Tough test: It seems that Browns RT Mitchell Schwartz rarely catches a break. The rookie has been thrown into the fire against some of the premier pass rushers in the NFL. But he has not faced anyone this season as dangerous as Broncos OLB/DE Von Miller.
Miller ranks third in the NFL with 16 sacks.
"There have been a lot of good guys, but he's one of the best sack-wise," Schwartz said. "He's probably the best pure athlete I've faced in terms of speed and athleticism."
Offensive coordinator Brad Childress spoke about doing whatever possible to keep Miller from getting to QB Brandon Weeden, including chipping, double-teaming or sliding the protection.
"It's always nice to get an extra shot at him," Schwartz said. "The more you can take the starch out of [Miller] the better."
Going against the Champ: Browns leading receiver Josh Gordon is not worried about going solo against Broncos veteran CB Champ Bailey from a physical standpoint. But he understands that he's not going to fool Bailey between the lines.
"It's a good test, but I wouldn't say it's the ultimate test," Gordon said. "He's a smart player, and you have to respect his football IQ. He's no more of a physical challenge than guys I always see. It's more of a mental IQ deal. He's still quick, but what's benefiting him most now is his experience and knowledge of the game."

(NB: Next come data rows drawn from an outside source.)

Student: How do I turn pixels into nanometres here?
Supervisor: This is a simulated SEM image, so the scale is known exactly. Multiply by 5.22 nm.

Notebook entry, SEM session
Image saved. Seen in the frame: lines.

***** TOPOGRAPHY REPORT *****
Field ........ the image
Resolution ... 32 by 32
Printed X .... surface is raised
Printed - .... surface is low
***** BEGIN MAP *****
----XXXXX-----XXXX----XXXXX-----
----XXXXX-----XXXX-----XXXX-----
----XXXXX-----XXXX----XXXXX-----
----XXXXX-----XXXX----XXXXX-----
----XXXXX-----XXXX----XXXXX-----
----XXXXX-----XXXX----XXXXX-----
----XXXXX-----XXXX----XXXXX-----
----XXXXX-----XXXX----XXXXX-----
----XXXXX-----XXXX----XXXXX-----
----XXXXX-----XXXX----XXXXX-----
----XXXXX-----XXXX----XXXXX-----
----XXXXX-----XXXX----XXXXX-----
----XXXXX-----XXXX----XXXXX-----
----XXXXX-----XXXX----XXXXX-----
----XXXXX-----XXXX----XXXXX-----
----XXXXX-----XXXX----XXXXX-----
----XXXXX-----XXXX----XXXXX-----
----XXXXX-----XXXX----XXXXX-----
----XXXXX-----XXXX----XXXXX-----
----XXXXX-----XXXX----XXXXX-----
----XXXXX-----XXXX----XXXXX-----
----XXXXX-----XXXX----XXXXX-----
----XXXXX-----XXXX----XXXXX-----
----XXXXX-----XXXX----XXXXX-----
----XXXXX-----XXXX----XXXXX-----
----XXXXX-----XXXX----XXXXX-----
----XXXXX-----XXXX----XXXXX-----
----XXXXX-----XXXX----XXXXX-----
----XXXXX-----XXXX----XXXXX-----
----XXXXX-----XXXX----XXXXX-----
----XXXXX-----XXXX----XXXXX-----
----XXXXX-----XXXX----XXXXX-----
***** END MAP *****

Tayshaun a prince to Jauron: Defensive coordinator Dick Jauron praised new starting FS Tashaun Gipson, who arrived in camp and quickly separated himself from the other rookie undrafted free agents
"He's made tremendous progress," Jauron said. "The first time you see him on the field, you recognize that he's got athletic skills. Then you wonder why he wasn't drafted. There's got to be something that's missing, but we never found it.
"He prepares well, he works hard. He's been tough on the field. He's tackled well. He moves well. We think we found one. Our personnel department did a terrific job."
Gipson had his first career interception two weeks ago in the 30-7 win over Kansas City.